The government has disagreed with the International Monetary Fund (IMF)’s projection of India's economy clocking just 4.25 per cent growth in 2013-14, saying the multilateral institution has not factored in the expected bumper crop this year and the decisions taken by the Cabinet Committee on Investment (CCI) to clear infrastructure projects.
On Tuesday, the fund had pegged India’s gross domestic product (GDP) growth much lower than the government’s estimate of over five per cent, attributing it to poor demand, weak manufacturing and services sector performance. At 4.25 per cent, the economy would see the lowest economic expansion in 11 years.
Officials said India’s economic growth has always been higher than what is predicted by the IMF and had remained closer to the World Bank’s estimates. The World Bank has projected India’s economy to grow by 5.7 per cent in the current financial year.
The officials said 5.5 per cent economic growth would be a little challenging for the current financial year, but it would definitely be over five per cent.
“The IMF did not take into account project approvals by CCI and an expected bumper crop this year while making its projections for India. Moreover, if you look at the past data, India’s GDP growth has been above IMF projections most of the times,” an official told Business Standard.
If the economy expands by the rate projected by the IMF, the first three years of the 12th Five-Year Plan (2012-13 to 2016-17) would yield just 4.75 per cent growth rate a year, on an average, which is far short of the Planning Commission's target of eight per cent. For 2014-15, the IMF had forecast the economy to grow by five per cent.

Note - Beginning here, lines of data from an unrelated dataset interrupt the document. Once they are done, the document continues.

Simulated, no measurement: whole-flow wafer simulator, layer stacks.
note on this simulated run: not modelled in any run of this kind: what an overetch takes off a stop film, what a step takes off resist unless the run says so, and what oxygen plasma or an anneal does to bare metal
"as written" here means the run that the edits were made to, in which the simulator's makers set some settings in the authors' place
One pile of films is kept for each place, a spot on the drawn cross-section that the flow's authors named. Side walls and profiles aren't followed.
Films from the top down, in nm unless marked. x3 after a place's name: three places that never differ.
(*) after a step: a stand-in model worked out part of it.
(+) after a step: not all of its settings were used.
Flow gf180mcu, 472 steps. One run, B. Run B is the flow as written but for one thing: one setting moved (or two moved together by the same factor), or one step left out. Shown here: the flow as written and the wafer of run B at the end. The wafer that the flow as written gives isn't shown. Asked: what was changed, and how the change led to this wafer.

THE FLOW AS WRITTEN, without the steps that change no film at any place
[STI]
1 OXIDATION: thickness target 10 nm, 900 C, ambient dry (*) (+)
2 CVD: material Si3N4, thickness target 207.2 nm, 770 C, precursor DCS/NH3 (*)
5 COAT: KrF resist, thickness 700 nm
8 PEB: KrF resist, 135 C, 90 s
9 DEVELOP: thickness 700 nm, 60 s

The economic growth was at a four-year low of 4.4 per cent in the first quarter of 2013-14. The finance ministry expects the growth to be higher in the second quarter and a stronger pick-up in the second half of the year. It expects growth in agriculture at almost six per cent this year, which will create demand for consumer goods in rural areas. CCI approvals for projects up to early August have been to the tune of $30.45 billion.
The Prime Minister's Economic Advisory Council in its Economic Outlook had also cut India's GDP growth projection to 5.4 per cent for the current financial year from 6.4 per cent that it had projected earlier. Many brokerage firms have forecast the GDP growth below five per cent for 2013-14.